Wed, Jan 17, 2001 - Page 8 News List

Editorial: Disasters reaffirm friendships

The death toll from Saturday's earthquake in Central America, which registered 7.6 on the Richter scale, has climbed to more than 600. The quake also left an estimated 500 to 1,500 people missing and many communities in ruin in El Salvador. Taiwanese may easily empathize with the disaster victims -- given that a little more than a year ago, Taiwan itself was hit by a major earthquake that left more than 2,000 people dead. Despite all-out efforts by the government and NGOs, central Taiwan is still facing obstacles in rebuilding the areas devastated by the 921 earthquake.

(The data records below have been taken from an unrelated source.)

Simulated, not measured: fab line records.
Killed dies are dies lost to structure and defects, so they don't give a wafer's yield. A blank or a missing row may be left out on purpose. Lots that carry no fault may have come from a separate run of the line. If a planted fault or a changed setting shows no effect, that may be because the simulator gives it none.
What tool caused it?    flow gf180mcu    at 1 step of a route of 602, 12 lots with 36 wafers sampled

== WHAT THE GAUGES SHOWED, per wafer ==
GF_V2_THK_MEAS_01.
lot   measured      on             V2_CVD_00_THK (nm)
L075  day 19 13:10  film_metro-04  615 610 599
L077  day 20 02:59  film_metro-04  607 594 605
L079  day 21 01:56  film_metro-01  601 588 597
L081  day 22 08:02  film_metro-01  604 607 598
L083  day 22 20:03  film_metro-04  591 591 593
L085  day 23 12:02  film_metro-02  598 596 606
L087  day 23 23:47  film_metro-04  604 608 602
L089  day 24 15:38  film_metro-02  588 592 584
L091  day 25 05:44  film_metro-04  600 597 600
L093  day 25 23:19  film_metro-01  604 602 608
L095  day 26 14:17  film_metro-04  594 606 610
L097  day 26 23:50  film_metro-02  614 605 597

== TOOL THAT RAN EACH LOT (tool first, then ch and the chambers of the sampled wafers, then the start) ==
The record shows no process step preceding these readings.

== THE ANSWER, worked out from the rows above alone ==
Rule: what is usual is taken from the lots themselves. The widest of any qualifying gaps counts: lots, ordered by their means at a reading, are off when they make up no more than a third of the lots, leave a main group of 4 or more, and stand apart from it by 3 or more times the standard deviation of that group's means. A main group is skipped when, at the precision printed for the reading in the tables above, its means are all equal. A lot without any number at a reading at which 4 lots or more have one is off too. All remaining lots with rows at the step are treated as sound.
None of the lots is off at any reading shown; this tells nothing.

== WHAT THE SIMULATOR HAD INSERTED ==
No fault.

Taiwan has been among the countries expressing concern and sending rescue teams to El Salvador, one of Taiwan's stable diplomatic allies. Two rescue teams, consisting of a total of 90 people, are now at work there. The Buddhist Compassionate Relief Tzu-chi Foundation (慈濟功德會), the charity group that won overwhelming applause for its relief efforts in the aftermath of the 921 quake, has sent a team to El Salvador to assist in relief efforts there. The Ministry of Foreign Affairs has set up a special task force to coordinate the country's relief efforts. The government has also donated US$200,000, while China Airlines has given US$60,000.

The response from Taiwan's government, NGOs and private sector has been swift -- an indication that Taiwan has learned from its traumatic experience. Taiwan received generous help from around the world after the 921 quake. Now is the time to repay the kindness of the international community. It is also the time for solid action in promoting non-governmental and humanitarian action. Taiwan has been slow in the past to respond to disasters in other parts of the world, due to the country's international isolation and the lack of proper channels for relief action. Now is the time to change this situation.

In El Salvador, Taiwanese rescuers have worked with teams from other countries, racing against time to save lives in the first precious 72 hours. Our prayers go to the victims of the disaster, and our praise to Taiwan's rescuers and relief workers.

If rescue work is a race against time, relief and reconstruction are a tug of war with time. More than one year after the 921 quake, the reconstruction work remains less than satisfactory, with many families still living in prefab houses and many students still attending classes in makeshift classrooms. The livelihoods of many quake victims have yet to be properly attended to. Still many others live in the shadow of the trauma. But no matter how Taiwan has fared in the relief and reconstruction work, this country has the obligation to share its experience with El Salvador, so that its ally may be spared from a repetition of the same mistakes.

In 1995, the Kobe earthquake left 4,600 people dead in Japan. The destruction caused by the quake was massive and reconstruction efforts continue to this day, more than five years later. But the city is quickly rising again from its ruins. It has built a ?23 billion soccer stadium, where it will host some of the 2002 World Cup games. The city hopes that such a major event will pull the residents out of the long shadow of the 1995 quake. The wounds of the 921 earthquake may take quite some time to heal, and El Salvador is now in the middle of another catastrophe. But friendship and international aid can bring the Salvadoran people the confidence that, while quakes may cause a country to stumble, they cannot prevent it from standing up again.